2Q20 Small-Cap Interview—Royce
article 07-08-2020

Reconciling a Robust Market And a Weak Economy

Chuck Royce and Francis Gannon discuss 2Q20's robust recovery and how they're investing in an uncertain environment.


Were you expecting such a strong rally in 2Q20?

Chuck Royce Based on my experiences investing through many different cycles, I was anticipating a positive recovery, particularly for small-caps. The strength of the recovery, however, was even greater than I was expecting—just as the depth of the decline was. The second quarter was a really good one for small-cap stocks—the third-best quarter in the history of the Russell 2000. Of course, since the first quarter was the worst in the more-than-40-year history of the index, an almost equally extreme recovery was not unusual.

Do you think the Fed’s actions have made a difference this year?

Francis Gannon Absolutely. I think the Fed’s decision to act quickly and effectively to keep the financial system liquid, and therefore help keep companies in business, played an important role in the strength and speed of the market’s recovery. I would also say that the Fed’s decisive, unprecedented, and, in my view, necessary interventions may not yet be fully appreciated—in particular, its decision to provide funds to Main Street. Even in this unique context, however, stocks behaved in a historically familiar fashion. Performance was consistent with previous rebounds from recessions and other bear market periods. Micro-caps beat small-caps in the second quarter, and small-caps beat large-caps, which was a mirror image of the first quarter’s results. So I agree with Chuck—the returns were higher than we were anticipating while the pattern of returns was in line with what we’ve seen historically.
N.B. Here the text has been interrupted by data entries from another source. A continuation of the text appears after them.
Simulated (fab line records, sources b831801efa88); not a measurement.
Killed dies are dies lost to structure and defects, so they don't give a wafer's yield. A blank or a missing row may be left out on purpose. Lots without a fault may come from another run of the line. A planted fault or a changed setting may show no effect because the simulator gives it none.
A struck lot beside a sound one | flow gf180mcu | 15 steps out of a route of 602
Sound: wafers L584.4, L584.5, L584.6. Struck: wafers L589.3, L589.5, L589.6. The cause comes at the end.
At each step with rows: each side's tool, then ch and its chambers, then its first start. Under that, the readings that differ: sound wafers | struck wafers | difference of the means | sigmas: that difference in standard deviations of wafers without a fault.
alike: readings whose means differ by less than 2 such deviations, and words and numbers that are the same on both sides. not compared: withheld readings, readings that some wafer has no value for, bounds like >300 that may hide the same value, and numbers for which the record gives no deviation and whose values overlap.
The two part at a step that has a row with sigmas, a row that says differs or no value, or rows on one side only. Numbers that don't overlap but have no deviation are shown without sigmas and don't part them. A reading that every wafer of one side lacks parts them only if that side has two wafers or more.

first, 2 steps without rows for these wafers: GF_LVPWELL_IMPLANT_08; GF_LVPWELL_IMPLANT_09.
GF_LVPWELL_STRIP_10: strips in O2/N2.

Mirror Images: 2020 Quarterly Returns by Market Cap
2Q20’s gains were nearly the reverse of 1Q20’s losses


Past performance is no guarantee of future results.

Did other factors play out as you thought they would?

CR Yes, we saw a familiar return pattern extend to other factors in the second quarter, such as cyclicality and perceived riskiness. Cyclicals beat defensives, higher-leverage stocks outperformed lower-leverage issues, lower-quality stocks (which we measure by return on equity and return on invested capital) edged higher-quality names, and non-dividend payers outpaced dividend payers.

Were there any exceptions to this pattern?

FG We did see one, which I think was a consequence of the Fed putting all of that liquidity into the system. With more than enough capital available for investment, investors first flocked to higher-growth companies, leaving cyclical stocks to play catch-up, which they began to do from mid-May through the end of June. This was somewhat surprising in that we would usually expect cyclicals to make a strong move off the bottom. They did, however, do very well from mid-May through the end of June. From May 15th through the end of June, small-cap cyclicals nearly doubled the return for defensives, up 18.1% versus 9.5%. And of course a double-digit result over six weeks is a really impressive move.

Intra-Quarter Leadership Shift: Cyclicals vs. Defensives
Russell 2000 cyclicals trailed early but came back strong to outpace defensives in 2Q20


Past performance is no guarantee of future results.

What do you make of the current disconnect between a weakened economy with high unemployment and a robustly recovering stock market?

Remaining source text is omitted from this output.